Emma Martinez bought a four-bedroom house with a swimming pool on Ilona Lane in Valley Cottage in 2018 to use as an AirBNB. The plan hummed along fine but there were complaints by neighbors who didn’t like the fact that people were coming and going in the neighborhood.

When the building department was called in, Martinez was told that an overhang on a building cabana didn’t meet the code and issued her a violation. Martinez went to the Clarkstown Zoning Board of Appeals, which granted her a variance for the two-foot overhang. But Martinez had a bigger problem: she still needed a permit from the building department to legally operate an AirBNB.

Her timing couldn’t have been worse. Just as she was returning to the town to apply for a permit, the town of Clarkstown was considering a law to prohibit short-term rentals. In March 2022, the town banned AirBNB and other short-term rental uses in residential neighborhoods.

For years, Martinez and the Town of Clarkstown have been embroiled in a simmering legal dispute that began in Town Justice Court in Clarkstown, then moved to Rockland County Supreme Court and has now moved to the U.S. District Court in White Plains.

At issue is whether the town obstructed Martinez’s ability to register her property to conduct short-term rentals at the time when short-term rentals were still allowed in Clarkstown.

“The town, town attorney and building department held up the application while they were working on changing the law,” said Wayne Gavioli, Martinez’ attorney. “This was a permitted use before the town changed the law.”

Gavioli said the homeowner cured a series of violations the building department slapped on her and got a variance from the ZBA for the pool overhang.

“I kept calling and calling and the building department would tell me they were working on it,” said her attorney, who kept following up on Martinez’s permit application. He said the town slow-walked the application while it sought to ban AirBNBs and all short-term rentals.

In December 2020, the town added short-term rental provisions to the town code that required home-owners to acquire permits. Prior to that, there were no provisions or prohibitions on short-term rentals.

In March 2022, the town council voted unanimously to “prevent unregulated tourist or transient-oriented uses within all permitted and pre-existing nonconforming single-family, two-family, and multifamily dwellings and in residential districts and traditional residential neighborhoods.” The law bans short-term rentals – those of 29 days or less – in all residential zones in the town.

Council members largely equate short-term rentals with “transients” who throw parties and have little regard for neighboring homeowners. Many said they believe homeowners who use their homes for short-term rentals are absentee homeowners. At public hearings, several residents pointed out short-term rentals are used by a plethora of peaceful visitors, some of whom even end up buying their own houses in town after experiencing a stay in a short-term rental.

On May 25, Martinez filed a lawsuit against the Town of Clarkstown in Rockland County Supreme Court, alleging she purchased the house in 2018 as an investment property when short-term rentals were legal in Clarkstown. She sought relief, asking the town to issue her a permit and allow the continued use of her property as a short-term rental. She also sought $2 million in damages, claiming the town deprived her of the right to use her property as permitted without compensating her for the taking.

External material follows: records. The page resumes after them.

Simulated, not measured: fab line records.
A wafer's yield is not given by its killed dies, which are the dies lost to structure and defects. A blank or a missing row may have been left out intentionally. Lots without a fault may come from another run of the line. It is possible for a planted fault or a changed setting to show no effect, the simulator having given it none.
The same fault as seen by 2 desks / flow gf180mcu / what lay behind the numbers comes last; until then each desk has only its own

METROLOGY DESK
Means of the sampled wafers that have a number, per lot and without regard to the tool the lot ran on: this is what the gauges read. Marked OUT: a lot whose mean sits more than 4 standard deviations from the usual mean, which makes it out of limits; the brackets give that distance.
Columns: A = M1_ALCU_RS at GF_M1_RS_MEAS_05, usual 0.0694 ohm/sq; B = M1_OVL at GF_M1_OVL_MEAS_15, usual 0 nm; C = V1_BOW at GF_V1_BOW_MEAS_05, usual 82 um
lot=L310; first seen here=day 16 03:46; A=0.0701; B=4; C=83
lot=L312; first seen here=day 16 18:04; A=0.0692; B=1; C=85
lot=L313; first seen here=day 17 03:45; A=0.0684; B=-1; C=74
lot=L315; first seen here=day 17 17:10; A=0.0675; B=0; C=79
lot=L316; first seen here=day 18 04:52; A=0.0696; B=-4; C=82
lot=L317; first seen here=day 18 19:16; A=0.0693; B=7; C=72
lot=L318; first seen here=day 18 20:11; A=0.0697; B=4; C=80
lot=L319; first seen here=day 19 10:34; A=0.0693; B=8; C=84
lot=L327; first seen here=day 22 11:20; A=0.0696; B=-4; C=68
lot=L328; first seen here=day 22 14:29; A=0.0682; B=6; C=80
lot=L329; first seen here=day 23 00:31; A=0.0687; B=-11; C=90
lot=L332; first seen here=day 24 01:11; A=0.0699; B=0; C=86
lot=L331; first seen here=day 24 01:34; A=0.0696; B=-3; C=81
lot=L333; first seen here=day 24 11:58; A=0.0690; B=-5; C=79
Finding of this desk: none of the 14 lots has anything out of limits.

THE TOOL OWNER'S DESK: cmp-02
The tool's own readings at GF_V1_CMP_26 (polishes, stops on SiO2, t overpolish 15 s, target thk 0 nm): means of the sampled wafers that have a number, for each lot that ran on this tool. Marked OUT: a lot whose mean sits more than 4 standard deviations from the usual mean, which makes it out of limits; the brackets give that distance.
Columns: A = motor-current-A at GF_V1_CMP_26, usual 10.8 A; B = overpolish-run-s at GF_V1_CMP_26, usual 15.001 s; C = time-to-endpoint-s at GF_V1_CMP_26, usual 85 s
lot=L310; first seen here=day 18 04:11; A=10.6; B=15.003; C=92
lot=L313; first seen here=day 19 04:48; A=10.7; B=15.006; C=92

“I jumped through every hoop to comply, but they changed the law, and said, “sorry,” we can’t issue you a permit,” said Martinez.

The complaint says, “Every time I submitted the [application for a permit], there was a delay and a stall and refusal to grant the permits. The building department continued to use violation after violation. While the Plaintiff attempted to be compliant, unknown to Plaintiff, the town was actually in the process of changing the zoning code to prohibit the use.”

Once the town voted to change the code, Gavioli was advised that his client could no longer get the permit to continue her AirBNB. The attorney argues in his filings his client relied on the zoning code when she purchased the house, and the town’s actions have caused the homeowner a “deprivation of rights, privileges, immunities guaranteed under the U.S. Constitution.”

The filings also say “the plaintiff’s property has been unlawfully taken without compensation in violation of the 5th and 14th Amendments of the U.S. Constitution.

Rather than respond to the complaint, the town asked for the case to be moved to federal court in June and hired outside counsel, Wilson Elser, to defend its actions. The town has told the federal court it plans to seek dismissal of the case based in part on the homeowner’s failure to plead properly, saying Martinez still can use her property in a variety of ways, including renting it, living in it, or selling it. The town claims she never had the right to use the property as a short-term rental, so she is not deprived of something she never had the right to do.

The town also is arguing that its short-term rental ban is a valid exercise of its legislative authority, and should not be disturbed, and that Martinez has had her day in Town Justice Court and has not been deprived of any “due process”.

Motions and briefs are scheduled to be filed in September and October in the federal case.